Jeannie Schulz, of course, is Charles' widow. Speaking of whom: Marc Crisafulli stopped by our message board to alert us to transcripts from a recent online chat she participated in on the website of The Washington Post. Nothing related to the lawsuit, of course, but an enjoyable read for Peanuts fans nonetheless.
Posted @ 3:30 AM by Dirk Deppey | permalink


Ronald Searle cartoon notebook to be auctioned
(Cartooning) Famed British cartoonist Ronald Searle is auctioning off a notebook containing thirty-seven pen-and-watercolor cartoons, originally created for the mid-1960s film Those Magnificent Men in Their Flying Machines. The Cambridge News
reports:

"Searle, who studied at Cambridge School of Art, designed the animated scenes for the film, which tells the story of the events surrounding the 1910 sponsored London to Paris air race, with a prize of £10,000....

"Catherine Porter, Sotheby's consultant, said: 'The sale provides a rare opportunity to acquire preliminary designs for one of the great classic comedy films by one of the best 20th Century satirical artists.' "

The auction will take place at Sotheby's of London on December 12th, as part of a sale of literature, history and children's books.
Posted @ 3:30 AM by Dirk Deppey | permalink


Grant Morrison: extensive disinformation
(Comic Books) I almost missed this; courtesy of a thread on the
Comicon message board comes word of this extended interview with acclaimed comics writer Grant Morrison from last year, recently posted at Disinfo.com, which covers every topic readers have come to expect from the man:

"JL: In a lot of your recent work you've been talking about moving into different worlds, putting on a suit and going into the corporate world, and I was wondering if maybe you're thinking about going in the direction of intellectual snobbery, or doing things other than comics, playing in different arenas if you will.

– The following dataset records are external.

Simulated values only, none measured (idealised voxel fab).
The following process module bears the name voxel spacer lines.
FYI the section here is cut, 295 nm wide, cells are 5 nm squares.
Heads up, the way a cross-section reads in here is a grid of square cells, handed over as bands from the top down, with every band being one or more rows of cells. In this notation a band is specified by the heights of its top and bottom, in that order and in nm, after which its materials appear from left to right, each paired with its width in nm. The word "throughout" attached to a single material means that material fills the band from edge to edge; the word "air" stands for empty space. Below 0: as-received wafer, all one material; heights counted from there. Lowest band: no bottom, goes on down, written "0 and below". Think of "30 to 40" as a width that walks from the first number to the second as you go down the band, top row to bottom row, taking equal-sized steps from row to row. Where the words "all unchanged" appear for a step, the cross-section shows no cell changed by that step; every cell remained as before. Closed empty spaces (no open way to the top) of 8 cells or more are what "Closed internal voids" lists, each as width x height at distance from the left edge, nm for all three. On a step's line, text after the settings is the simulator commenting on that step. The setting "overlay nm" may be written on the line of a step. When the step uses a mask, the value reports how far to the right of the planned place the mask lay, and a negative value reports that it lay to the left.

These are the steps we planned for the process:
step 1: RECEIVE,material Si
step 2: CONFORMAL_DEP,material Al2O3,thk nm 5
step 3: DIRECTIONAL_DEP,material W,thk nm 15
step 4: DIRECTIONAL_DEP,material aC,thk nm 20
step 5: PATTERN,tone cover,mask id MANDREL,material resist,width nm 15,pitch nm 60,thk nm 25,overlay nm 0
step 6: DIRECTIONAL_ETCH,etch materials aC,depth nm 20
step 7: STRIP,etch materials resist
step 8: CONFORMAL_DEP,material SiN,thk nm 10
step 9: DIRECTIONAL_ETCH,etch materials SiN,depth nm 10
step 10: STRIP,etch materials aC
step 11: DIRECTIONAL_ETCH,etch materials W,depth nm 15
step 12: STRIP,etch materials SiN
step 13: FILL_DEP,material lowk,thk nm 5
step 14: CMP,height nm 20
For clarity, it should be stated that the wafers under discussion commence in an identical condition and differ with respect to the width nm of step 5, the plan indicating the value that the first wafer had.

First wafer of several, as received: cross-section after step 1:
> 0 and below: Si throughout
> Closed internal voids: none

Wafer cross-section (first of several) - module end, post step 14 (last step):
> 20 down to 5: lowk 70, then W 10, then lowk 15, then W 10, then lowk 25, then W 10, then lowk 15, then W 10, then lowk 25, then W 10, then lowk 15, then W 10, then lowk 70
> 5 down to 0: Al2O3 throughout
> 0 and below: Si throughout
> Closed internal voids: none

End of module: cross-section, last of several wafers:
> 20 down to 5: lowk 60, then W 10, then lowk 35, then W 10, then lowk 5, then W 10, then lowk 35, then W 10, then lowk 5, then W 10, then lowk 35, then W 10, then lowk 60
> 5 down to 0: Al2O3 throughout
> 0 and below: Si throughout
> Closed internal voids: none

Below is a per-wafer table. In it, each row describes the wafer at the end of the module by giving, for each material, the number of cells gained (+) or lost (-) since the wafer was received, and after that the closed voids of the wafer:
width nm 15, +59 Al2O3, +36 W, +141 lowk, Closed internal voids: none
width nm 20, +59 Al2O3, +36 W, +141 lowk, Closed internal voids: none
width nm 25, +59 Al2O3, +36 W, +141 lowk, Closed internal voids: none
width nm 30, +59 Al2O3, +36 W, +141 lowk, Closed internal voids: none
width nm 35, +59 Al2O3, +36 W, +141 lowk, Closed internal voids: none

"GM: Yeah, I just want to do everything. I've been doing a lot of music again recently, I've done tons of comics, I've been doing X-Men for the mainstream, I've done underground stuff, I'm just trying to attend to everything that I'm interested in. And I've suddenly got this huge creative pulse, so I'm doing all this stuff. But the whole idea of the suits, that's just... somebody's got to do it. Somebody's got to be a tramp, you know? Somebody's got to be a business man. And I've been obsessed with the corporate world -- and the whole magic thing, I've been fed up with the occult, as you say, that whole aspect of it, and I just looked and I said, who's actually using magic? It's the corporations, they're doing it all the time -- the NLP seminars, all that, if you listen to those management training tapes, they're fucking weird! And they’re using logos, they're using these incredibly powerful sigils to colonize imaginary space and media space. These guys are actually using magic in plain sight, and no-one knows what they're doing! They're using big-scale, world-changing magic, so I thought, well I'll get into some of that. And I've been doing rituals for two corporate entities now, and trying to do things with that, seeing how you can contact them and deal with them and what kind of bargains you can make with them..."

Okay, it's two Morrison entries in one week -- so sue me. It's still the most interesting interview I've stumbled across all week, y'know?
Posted @ 3:30 AM by Dirk Deppey | permalink



Friday, November 22, 2002

I hate yesterday
(Commentary) Ugh. Not only did I wake up yesterday to discover that I'd misspelled "Griepp" (the error has been corrected), but re-reading the rest of yesterday's entries, I stumbled across this little gem:

"Enjoy it while it lasts. Salon has managed to lose $79.7 million since its launch in 1995, and by some accounts could be out of cash by November."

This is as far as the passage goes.